"The only thing that worries me is your optimism."
So remarked José María Aznar, then the prime minister of Spain, in a prescient moment during a February 2003 conversation with George W. Bush about the impending invasion of Iraq.
According to the transcript of that conversation published on Wednesday by the Spanish daily El Pais, Aznar implored Bush for "a little more patience" in building international consensus for action against Saddam Hussein and in seeking possible alternatives to war, in order to assuage the intense public opposition to American policy in Spain and throughout Europe.
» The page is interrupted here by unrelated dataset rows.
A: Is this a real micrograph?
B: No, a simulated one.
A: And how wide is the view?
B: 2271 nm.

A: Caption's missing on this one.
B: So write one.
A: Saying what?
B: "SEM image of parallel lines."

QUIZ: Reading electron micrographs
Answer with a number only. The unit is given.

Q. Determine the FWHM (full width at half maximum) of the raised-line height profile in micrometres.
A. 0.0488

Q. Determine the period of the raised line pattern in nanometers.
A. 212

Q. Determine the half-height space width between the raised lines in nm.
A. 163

The nervous Aznar asked repeatedly whether Saddam might perhaps be persuaded to leave Baghdad without military action -- eliciting a cryptic admission from Bush that it was indeed possible because the Egyptians were secretly discussing a possible deal with the Iraqi dictator that would allow him to depart with a billion dollars and "all the information he wants on weapons of mass destruction." Giving lip service to his own desire for a peaceful solution, Bush quipped that sending Saddam into exile would save "$50 billion," his administration's ridiculously low estimate for the war's cost (which will now exceed at least 20 times that amount), not to mention protect him from the agonizing responsibility for the deaths of American soldiers.
But Bush quickly waved away any such tantalizing possibility, along with all the rest of the concerns and proposals voiced by his staunchest ally next to British Prime Minister Tony Blair. Instead, he sternly warned that any foreign leader who continued to oppose him would be punished. Indeed, displaying his usual flair for diplomacy, he mocked the Spanish leader's worries about the growing rift between the United States and its traditional allies across the Atlantic. "The more the Europeans attack me," gloated the president, "the stronger I am in the United States."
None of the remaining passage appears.